2023-10-06 05:24:53 ET
Summary
- Arbor Realty is paying out a 12.4% dividend yield that was 133% covered by distributable earnings.
- The mREIT is 98% focused on multifamily and single-family rental properties.
- Book value has also expanded 45% over the last three years and has been on an upward path for the last decade.
Arbor Realty's ( ABR ) dip over the last few weeks since the Fed sparked volatility by reaffirming a higher for longer stance at its September rate pause has been surprising. My investment position in the mortgage REIT wasn't already at its full position so I took the opportunity to purchase 1,000 shares, a straightforward decision on the back of a double-digit dividend yield and a strong balance sheet. I think this decision will pan out positively over the next year as base rates reach a crescendo and the dividend continues to be raised on the back of a low payout ratio and a healthy credit portfolio. Arbor last declared a quarterly cash dividend of $0.43 per share , a 2.4% increase from the prior dividend for a 12.4% annualized forward yield. The yield is safe with a trendline over the last decade that highlights the intrinsically shareholder-focused profile of the mREIT.
Whether or not the pullback is deserved is not the main question; the market is tanking, and everything gets sold off. This is the proverbial baby being thrown out with the bathwater. The Fed has not backed down from hawkishness despite current inflation angst being driven by supply-driven OPEC cuts to crude oil production. How will raising rates fundamentally address this? No clue, but the continued resilience of the US economy should be interpreted as a positive not met with a selloff. A recession would create a macroeconomic backdrop for Arbor where its current expected credit losses likely spike to place its earnings under pressure. I think that's an infinitely worse scenario than base rates staying higher for another half a year or being hiked another 25 basis points.

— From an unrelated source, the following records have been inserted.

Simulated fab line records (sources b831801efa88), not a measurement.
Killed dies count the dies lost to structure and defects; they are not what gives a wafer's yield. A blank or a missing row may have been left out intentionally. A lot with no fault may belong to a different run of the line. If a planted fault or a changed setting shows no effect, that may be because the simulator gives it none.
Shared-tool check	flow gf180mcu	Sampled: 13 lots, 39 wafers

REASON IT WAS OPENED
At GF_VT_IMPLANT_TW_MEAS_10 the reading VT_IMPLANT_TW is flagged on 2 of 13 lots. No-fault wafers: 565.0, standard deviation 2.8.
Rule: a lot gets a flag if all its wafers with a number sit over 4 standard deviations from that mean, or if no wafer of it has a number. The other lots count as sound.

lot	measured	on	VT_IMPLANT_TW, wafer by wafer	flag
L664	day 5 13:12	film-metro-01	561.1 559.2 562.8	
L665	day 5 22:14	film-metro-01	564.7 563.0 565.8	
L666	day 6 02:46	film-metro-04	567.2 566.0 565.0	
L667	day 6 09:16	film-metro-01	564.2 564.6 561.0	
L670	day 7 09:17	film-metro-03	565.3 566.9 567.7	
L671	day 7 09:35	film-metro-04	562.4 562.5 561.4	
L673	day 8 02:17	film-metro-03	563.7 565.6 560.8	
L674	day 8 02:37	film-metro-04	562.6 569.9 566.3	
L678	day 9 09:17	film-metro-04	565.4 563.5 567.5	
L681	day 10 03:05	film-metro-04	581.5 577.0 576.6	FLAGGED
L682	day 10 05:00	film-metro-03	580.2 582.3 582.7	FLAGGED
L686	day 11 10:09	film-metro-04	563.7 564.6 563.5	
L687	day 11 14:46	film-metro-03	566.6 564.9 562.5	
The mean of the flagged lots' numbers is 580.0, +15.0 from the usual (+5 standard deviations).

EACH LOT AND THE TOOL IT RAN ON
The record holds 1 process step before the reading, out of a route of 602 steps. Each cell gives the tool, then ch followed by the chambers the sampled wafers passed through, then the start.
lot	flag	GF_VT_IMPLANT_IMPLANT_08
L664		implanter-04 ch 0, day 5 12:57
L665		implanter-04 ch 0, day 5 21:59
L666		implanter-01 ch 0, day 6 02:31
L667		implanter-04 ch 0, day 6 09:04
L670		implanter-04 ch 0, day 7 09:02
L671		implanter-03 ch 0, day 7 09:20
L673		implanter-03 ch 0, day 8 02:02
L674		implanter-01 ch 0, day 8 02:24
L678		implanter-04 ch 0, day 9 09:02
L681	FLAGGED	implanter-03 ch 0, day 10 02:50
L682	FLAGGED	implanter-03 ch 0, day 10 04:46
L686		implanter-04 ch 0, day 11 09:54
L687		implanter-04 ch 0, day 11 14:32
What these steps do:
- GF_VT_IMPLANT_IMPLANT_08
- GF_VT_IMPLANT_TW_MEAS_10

Strong Balance Sheet, Multifamily Concentration, And Sunbelt Focus
Arbor Realty Trust Fiscal 2023 Second Quarter Form 10-Q
Arbor held cash and equivalents of $846.4 million as of the end of its last reported fiscal 2023 second quarter, up 148% year-over-year. This was on the back of a net interest income that at $108.54 million grew by 15.1% over its year-ago comp and beat consensus estimates by $9.72 million. Arbor is a direct CRE lender with a near-exclusive focus on providing loan origination and servicing for multifamily and single-family rental properties. It's an internally managed REIT with a multifamily operating platform and a business model that consists of balance sheet loan origination, GSE/agency loan origination, and servicing.
Arbor Realty Trust Fiscal 2023 Second Quarter Factsheet
The loan and investment portfolio's unpaid principal balance, excluding CECL, was $13.49 billion with a weighted average current interest pay rate of 8.76%. This was 90% multifamily with single-family rental properties the second largest allocation at 8%. The pay rate was up 16 basis points sequentially with the mREIT originating around $209 million in structured loans during the second quarter. I like the focus on what's arguably one of the best property subsectors with the geographic spread that's highly sunbelt-focused also a plus. These are states experiencing healthy economic and population growth. Further, whilst the short office trade is overdone, the 1% office exposure is also a plus until office vacancies stop rising across the US.
Strong Dividend Coverage As Book Value Retains Upward Momentum
Net income for the second quarter came in at $76.2 million, around $0.41 per share. Bears would be right to highlight that whilst this was up from $69.9 million in the year-ago quarter, it was flat on a per share basis. It drove distributable earnings of $0.57 per share to cover the current dividend by 133%, a 75% payout ratio. Critically, this is a 12.4% dividend yield that's safe with a healthy growth history. Arbor's dividend 5-year compound annual growth rate at 8.2% is in excess of its peer group median. The dividend stands to notch further growth with the underlying credit portfolio built on multifamily properties which would face a comparatively reduced risk profile during a recession. What keeps me up at night? The potential direction of book value.
To be clear, a double-digit yield is great but if book value is declining then the stock will reflect this to hamper total returns. The mREIT's book value has also steadily appreciated over the last decade with Arbor pushing through a 45% growth in book value over the last three years from $9 per share to roughly $13 per share. The mREIT's book value growth, fat dividend yield, and low payout ratio are three core factors that bulls have to support their thesis. The current volatility on the back of strong employment figures and the September rate pause looks like an opportunity against these factors. I'm bullish on Arbor with the ticker forming one of my core REIT positions. I'm rating the shares as a buy.